UK Expats’ IHT liabilities maybe affected when UK leave the EU
Inheritance Tax (IHT), succession and Will laws may impact British people living abroad when the UK leave the EU.
IHT may be complicated by the ongoing relationship between the EU and the UK but The Money Advice Service assures IHT liabilities will not be affected by the UK leaving the EU but British people based abroad need to remain vigilant as they may get caught out.
Inheritance tax is charged on the estate of someone who has died and is passing on their assets, so long as the estate’s total value is above £325,000. Where IHT is due, it is usually charged at 40 percent.
British people who live or travel abroad may find IHT a difficult issue as it is charged on transfers of worldwide assets by people domiciled in the UK, and transfers of UK assets by people not domiciled in the UK.
Tracy Storer, a Senior Partner at Chorus Financial addressed some of these issues where she explained how IHT rules tend to work in Spain, which is a popular destination for British wanting to retire. She explained:
“Inheritance tax in the UK is based on the person’s estate and has a tax-free threshold of £325,000, plus generous allowances for your primary residence.
“In Spain, this is very different and works on a beneficiary-based system, where the tax-free amounts differ depending upon the relationship between the deceased and their beneficiaries – i.e., husband and wife, parent and child.

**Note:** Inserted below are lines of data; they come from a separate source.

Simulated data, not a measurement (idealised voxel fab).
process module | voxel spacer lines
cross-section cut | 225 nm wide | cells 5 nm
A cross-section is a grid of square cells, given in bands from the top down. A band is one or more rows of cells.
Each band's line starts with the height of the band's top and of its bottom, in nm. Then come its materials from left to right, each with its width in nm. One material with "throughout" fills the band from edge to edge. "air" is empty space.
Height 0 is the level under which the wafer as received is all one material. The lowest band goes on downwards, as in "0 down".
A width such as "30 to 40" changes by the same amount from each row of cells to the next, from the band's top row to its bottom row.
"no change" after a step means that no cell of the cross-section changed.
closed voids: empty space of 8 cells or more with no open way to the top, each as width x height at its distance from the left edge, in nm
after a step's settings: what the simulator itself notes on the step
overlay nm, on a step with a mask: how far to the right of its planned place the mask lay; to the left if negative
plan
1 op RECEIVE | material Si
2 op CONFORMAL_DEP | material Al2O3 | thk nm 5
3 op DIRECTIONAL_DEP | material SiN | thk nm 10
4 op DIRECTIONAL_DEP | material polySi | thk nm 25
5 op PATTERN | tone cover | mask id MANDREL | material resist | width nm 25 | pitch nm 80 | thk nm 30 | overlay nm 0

“It is much harder to mitigate against IHT in Spain, but there are ways to structure your assets to reduce the tax liabilities on death.”
Expats will need to be aware of both UK and EU inheritance rules. The UK Government confirms that if a person’s permanent home (domicile) is abroad, IHT will only be paid on their UK assets, for example, property or bank accounts held in the UK.
However, it will not be paid on certain “excluded assets”, Ian Bond, a member of the Law Society’s wills and equity committee and partner at Thursfields, broke down how all the various tax and Will laws may impact people based around the continent. He said:
“For decisions other than tax they have to look at the differences between succession laws between different countries.
“In England and Wales, we can leave what we want to whom we want and exclude anyone we wish in our Wills.
“This is subject to rules on capacity and some other technical considerations. But the general rule is that we can do what we want with our Wills.
“This is in contrast with other countries, especially European countries that follow a civil law and civil code basis, which tend to follow a forced heirship – set people get set amounts.
“In France, for example, your spouse can’t be excluded and your children also equally get set amounts, there’s only a small amount that can be given freely.
“Most commonwealth countries follow England and Wales and have a version of testamentary freedom.
“Look at the Bernard Matthews case, where he wanted to give his French assets all to his mistress and leave out his children.
“The children went to court in France and got the French law to apply to get a share of the French assets.”
Ian concluded by highlighting what British people need to be wary of if they own assets or property (or plan to do so) within the EU:
“Brits owning assets in other countries will need to be mindful it is not like back home and they have to observe these laws for any property they buy in those countries.
“The EU has a succession regulation that means that members that are allowed to sign a will in one country and the other member countries will follow that, rather than apply their own laws – so a French person living in Germany owning a property in Italy can elect that one countries rules apply to their succession in all other countries.
“With the UK now out of the EU, Brits won’t have this application where it was hoped that an English and Welsh will could apply to assets held in the EU, particularly the half a million Brits who retired there.”